The KM industry has spent much of its short time on earth defining itself, in contradictory ways, with only the slowest growth in industry agreement. But we-the industry, the market-have persisted. Why? Why do we insist that there be such a thing as KM? What’s the impulse underneath it? What do we feel is lacking that we think something called "knowledge management" might bring?

On the one hand, the answer is obvious: As more and more information pours in, we feel stupider and stupider. We’re not keeping up. The knowable business universe is expanding far faster than our puny brains. So, we need KM, whatever that turns out to be.

But that’s not enough to explain the spawning of an industry literally out of nothing but a yearning.

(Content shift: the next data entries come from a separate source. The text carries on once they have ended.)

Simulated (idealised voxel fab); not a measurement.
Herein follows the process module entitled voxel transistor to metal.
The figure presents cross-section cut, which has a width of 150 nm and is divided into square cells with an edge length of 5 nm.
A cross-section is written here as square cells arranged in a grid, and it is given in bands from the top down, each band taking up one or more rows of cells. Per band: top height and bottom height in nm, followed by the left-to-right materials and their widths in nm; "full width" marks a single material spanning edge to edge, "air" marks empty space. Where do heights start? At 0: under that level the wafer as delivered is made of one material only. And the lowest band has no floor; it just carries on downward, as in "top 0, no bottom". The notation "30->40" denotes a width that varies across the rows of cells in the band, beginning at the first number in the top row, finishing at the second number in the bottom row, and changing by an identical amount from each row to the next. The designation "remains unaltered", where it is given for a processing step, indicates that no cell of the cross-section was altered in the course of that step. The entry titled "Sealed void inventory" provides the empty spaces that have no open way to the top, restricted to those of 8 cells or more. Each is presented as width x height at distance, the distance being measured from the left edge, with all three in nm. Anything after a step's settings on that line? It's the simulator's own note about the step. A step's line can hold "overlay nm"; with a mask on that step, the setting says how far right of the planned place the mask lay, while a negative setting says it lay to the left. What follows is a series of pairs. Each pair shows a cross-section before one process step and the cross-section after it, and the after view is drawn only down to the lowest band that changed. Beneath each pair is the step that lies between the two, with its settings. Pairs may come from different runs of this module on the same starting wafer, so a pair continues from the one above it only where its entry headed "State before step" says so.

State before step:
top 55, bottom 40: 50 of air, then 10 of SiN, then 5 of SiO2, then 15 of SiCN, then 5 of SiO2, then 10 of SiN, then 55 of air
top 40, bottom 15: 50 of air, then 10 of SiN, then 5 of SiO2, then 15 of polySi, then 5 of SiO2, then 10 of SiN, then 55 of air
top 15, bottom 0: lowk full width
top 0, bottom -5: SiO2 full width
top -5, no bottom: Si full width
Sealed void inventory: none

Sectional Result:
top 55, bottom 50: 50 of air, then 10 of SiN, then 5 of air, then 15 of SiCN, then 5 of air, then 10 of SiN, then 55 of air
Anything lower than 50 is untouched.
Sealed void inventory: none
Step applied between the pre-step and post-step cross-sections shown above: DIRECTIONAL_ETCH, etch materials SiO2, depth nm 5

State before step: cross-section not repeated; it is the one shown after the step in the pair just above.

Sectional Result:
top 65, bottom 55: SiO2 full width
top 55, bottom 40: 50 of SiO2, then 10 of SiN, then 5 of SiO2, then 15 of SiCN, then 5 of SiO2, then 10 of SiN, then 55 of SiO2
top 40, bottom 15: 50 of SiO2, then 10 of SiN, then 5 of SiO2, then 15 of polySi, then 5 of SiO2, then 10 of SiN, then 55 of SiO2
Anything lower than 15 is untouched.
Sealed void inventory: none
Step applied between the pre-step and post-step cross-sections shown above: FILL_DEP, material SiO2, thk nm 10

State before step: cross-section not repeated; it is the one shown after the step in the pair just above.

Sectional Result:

I think the existence of KM speaks to two phenomena further beneath the surface. One has to do with knowledge and the other with management. How neat!

Knowledge

First, our insistence on KM points to our unhappiness with mere information. All the printouts, all the database dumps, all the nicely formatted reports and spreadsheets with embedded charts are not describing our world to us. It’s just not adding up. We have statistics but no understanding. And adding more and more information only increases the noise level. So, we want something better than information.

We’ve decided to give this something better the name knowledge. But that takes us down a certain path, unwittingly.

The problem with going down the knowledge path is that it makes us think that there’s something beyond information that is a type of super-information (in some to-be-defined sense). And we call this super-information knowledge.

The idea that knowledge is super-information keeps us from seeing that what is beyond information isn’t another type of information at all-it is understanding.

Understanding isn’t a type of information any more than health is a type of healthy food.

What is understanding? You already know. I’m not using it in any special sense. And however we try to articulate its meaning, it’s very clear that understanding is not itself a piece of information, or even some super-information like knowledge.

Management

Second, our rush to find something called knowledge management is based on the assumption that we can move past information and still remain within the realm of managed stuff. But the fact is that information isn’t enough for us precisely because it’s managed. Information is-by definition-the stuff we know how to use, technology to control, sort and neatly publish.

I mean this literally. Information in the computer sense is stuff that fits into a computer application (preferably in rows and columns format). To make it fit, we have to trim off irrelevant bits of fluff-sometimes its heart, soul, voice and sense of humor. There are good reasons to do that, but it does strip away context. And information isn’t enough for understanding because ultimately you cannot reassemble a context by reassembling the information you pulled out of the context.

Information is unsatisfying precisely because it’s managed.

So, now we decide we need something beyond information, and we decide to call it knowledge. But because we think that knowledge is a type of super-information, we think we can have our knowledge and manage it, too.

We thus repeat the mistake that made us unhappy with information in the first place. In managing information, we reduce it to information.

If what we’re really after is understanding, we shouldn’t try to manage it as much as to find it, grow it, teach it. To do that, you have to engage in the pre-computer human world of stories, metaphors, myths, perspectives, humor, insights and dumb mistakes.

Also, you can’t do it yourself: All understanding is social. By definition.

So, manage your information. But don’t get sidetracked by the impulse to manage as you go beyond information to understanding. Understanding that gets filtered into manageable information gets reduced once again to mere information.

There’s much that we can do to help our organizations get beyond information all the way to understanding. But managing knowledge, where knowledge is a type of super-information, is always going to be self-contradictory, self-defeating and a distraction from the real need to understand.